The Case for Global Realism

An Assessment of the Mahbubani-Summers Thesis

Originally published in The International Economy

Should we depend on consumerism to overcome the differences among nations?

First Brexit, then Turkey. The EU exit referendum and Turkey’s descent into authoritarianism have one thing in common: Both defy mainstream views, as expressed in such leading venues as The Economist, the Financial Times, and Foreign Affairs, about the relationship between domestic and international politics. In each of these venues, global policy experts either ignored the likelihood of a Brexit win or warned of its negative consequences while mocking exit supporters as xenophobic nationalists or Old England dreamers. 

For years, the same mainstream venues praised Turkey’s economic performance and ridiculed the old-fashioned secularism of the military, even as the country grew increasingly autocratic under the AKP’s leadership. 

How did the experts become so complacent? In large part, they based their confidence in the belief that economic integration would harmonize diverse cultures; and that countries joined in global prosperity will invariably experience a sociopolitical “convergence.” This is the same narrative that has generally dictated Western global development and defense policy, and global diplomacy, since the Cold War. It was confidence in this narrative that persuaded UK Prime Minister David Cameron and his advisers to believe they could not lose at the polls. 

In the May/June 2016 issue of Foreign Affairs, two influential global thinkers, Kishore Mahbubani and Lawrence Summers, argue this theme, explaining that globalization creates a homogeneous world view embodied in the social and political aspirations of a rising global middle class with common aspirations and common tastes. A byproduct of globalization, this fulfillment of global consumer preferences is leading to the “increasingly overlapping areas of commonality” and causing a “fusion of civilizations” that ensures “the progressive direction of human history.” This has made the past three decades “the best in history” and will continue to lift “the human condition to heights never seen before.” 

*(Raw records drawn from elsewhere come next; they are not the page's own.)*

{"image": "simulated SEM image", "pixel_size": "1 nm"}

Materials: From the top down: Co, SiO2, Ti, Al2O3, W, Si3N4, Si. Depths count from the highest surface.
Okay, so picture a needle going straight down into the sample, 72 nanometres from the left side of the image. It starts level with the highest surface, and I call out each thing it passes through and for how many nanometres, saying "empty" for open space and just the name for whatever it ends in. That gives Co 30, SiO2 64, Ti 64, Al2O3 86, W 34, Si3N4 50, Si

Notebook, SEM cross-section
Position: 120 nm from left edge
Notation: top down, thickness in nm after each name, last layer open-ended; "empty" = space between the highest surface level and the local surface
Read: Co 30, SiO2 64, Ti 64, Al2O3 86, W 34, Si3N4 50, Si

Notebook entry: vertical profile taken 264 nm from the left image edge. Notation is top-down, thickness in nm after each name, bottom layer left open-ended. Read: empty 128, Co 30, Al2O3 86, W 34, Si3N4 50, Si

This is the same mistaken and misleading notion, shared by both the ideological left and right: that prosperity would lead Britons to empathize and identify with European institutions, norms, and culture; and that economic integration would lead Turks to embrace European enthusiasm for political pluralism. 

Yet this fallacy—that social and political institutions and affinities naturally follow economic ones— renders the Brits who support exit and the Turks who rally behind President Recep Tayyip Erdogan’s repression—into phenomena that the global political elite find inconceivable. 

Could it be that constructing an identity according to the logic of consumer interests is instead an illusion of the global elites?